Second, we could more-or-less deal with systems which defect as they arise. For instance, during deployment we could notice that some systems are optimizing something different than what we intended during training, and therefore we shut them down.
Each individual system won’t by themselves carry more power than the sum of projects before it. Instead, AIs will only be slightly better than the ones that came before it, including any AIs we are using to monitor the newer ones.
If the sum of projects from before carry more power than the individual system, such that it can't win by defection, there's no reason for it to defect. It might just join the ranks of "projects from before", and subtly try to alter future systems to be similarly defective, waiting for a future opportunity to strike. If the way we build these things systematically renders them misaligned, we'll sooner or later end up with a majority of them being misaligned, at which point we can't trivially use them to shut down defectors.

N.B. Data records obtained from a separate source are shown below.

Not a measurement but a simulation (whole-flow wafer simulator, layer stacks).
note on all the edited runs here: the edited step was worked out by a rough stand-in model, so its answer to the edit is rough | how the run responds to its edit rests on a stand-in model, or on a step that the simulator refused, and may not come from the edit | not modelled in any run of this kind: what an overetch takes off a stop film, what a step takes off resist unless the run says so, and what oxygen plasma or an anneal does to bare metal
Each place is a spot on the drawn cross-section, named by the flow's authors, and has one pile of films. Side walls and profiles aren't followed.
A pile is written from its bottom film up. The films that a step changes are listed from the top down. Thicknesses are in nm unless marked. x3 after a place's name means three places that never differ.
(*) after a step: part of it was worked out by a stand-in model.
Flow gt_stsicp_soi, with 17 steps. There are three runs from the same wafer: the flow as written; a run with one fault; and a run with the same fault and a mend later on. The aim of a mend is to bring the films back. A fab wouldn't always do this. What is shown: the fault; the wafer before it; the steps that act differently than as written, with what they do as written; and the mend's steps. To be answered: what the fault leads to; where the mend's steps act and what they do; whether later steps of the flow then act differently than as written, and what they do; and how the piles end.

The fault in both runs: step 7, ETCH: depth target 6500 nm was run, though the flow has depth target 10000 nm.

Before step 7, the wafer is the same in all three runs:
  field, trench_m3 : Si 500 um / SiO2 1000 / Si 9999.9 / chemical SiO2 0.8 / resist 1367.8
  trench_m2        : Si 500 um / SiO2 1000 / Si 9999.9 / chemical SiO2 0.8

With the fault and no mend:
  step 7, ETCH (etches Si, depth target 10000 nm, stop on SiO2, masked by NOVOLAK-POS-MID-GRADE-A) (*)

(I agree that continuous takeoff does give us more warning, because some systems will presumably defect early, especially weaker ones. And IDA is kind of similar to this strategy, and could plausibly work. I just wanted to point out that a naive implementation of this doesn't solve the problem of treacherous turns.)
Expanding on that a little, even if we know our AIs are misaligned that doesn't necessarily save us. We might reach a state of knowledge when it is easy to create AIs that (i) misaligned (ii) superhuman and (iii) non-singular (i.e. a single such AI is not stronger than the sum total of humanity and aligned AIs) but hard/impossible to create aligned superhuman AIs. Since misaligned AIs that can't take over still mostly follow human instructions, there will be tremendous economic incentives to deploy more such systems. This is effectively a tragedy of the commons: for every individual actor, deploying more AIs only increases global risk a little but brings in tremendous revenue. However, collectively, risk accumulates rapidly. At some point the total power of misaligned AIs crosses some (hard to predict in advance) threshold and there is a phase transition (a cascade of failures) from a human-controlled world to a coalition-of-misaligned-AI-controlled world. Alternatively, the AIs might find a way to manipulate our entire culture into gradually changing its values into something the AIs prefer (like with Murder Gandhi).
We might reach a state of knowledge when it is easy to create AIs that (i) misaligned (ii) superhuman and (iii) non-singular (i.e. a single such AI is not stronger than the sum total of humanity and aligned AIs) but hard/impossible to create aligned superhuman AIs.
My intuition is that it'd probably be pretty easy to create an aligned superhuman AI if we knew how to create non-singular, mis-aligned superhuman AIs, and had cheap, robust methods to tell if a particular AI was misaligned. However, it seems pretty plausible that we'll end up in a state where we know how to create non-singular, superhuman AIs; strongly suspect that most/all of them are mis-aligned; but don't have great methods to tell whether any particular AI is aligned or mis-aligned. Does that sound right to you?
My intuition is that it'd probably be pretty easy to create an aligned superhuman AI if we knew how to create non-singular, mis-aligned superhuman AIs, and had cheap, robust methods to tell if a particular AI was misaligned.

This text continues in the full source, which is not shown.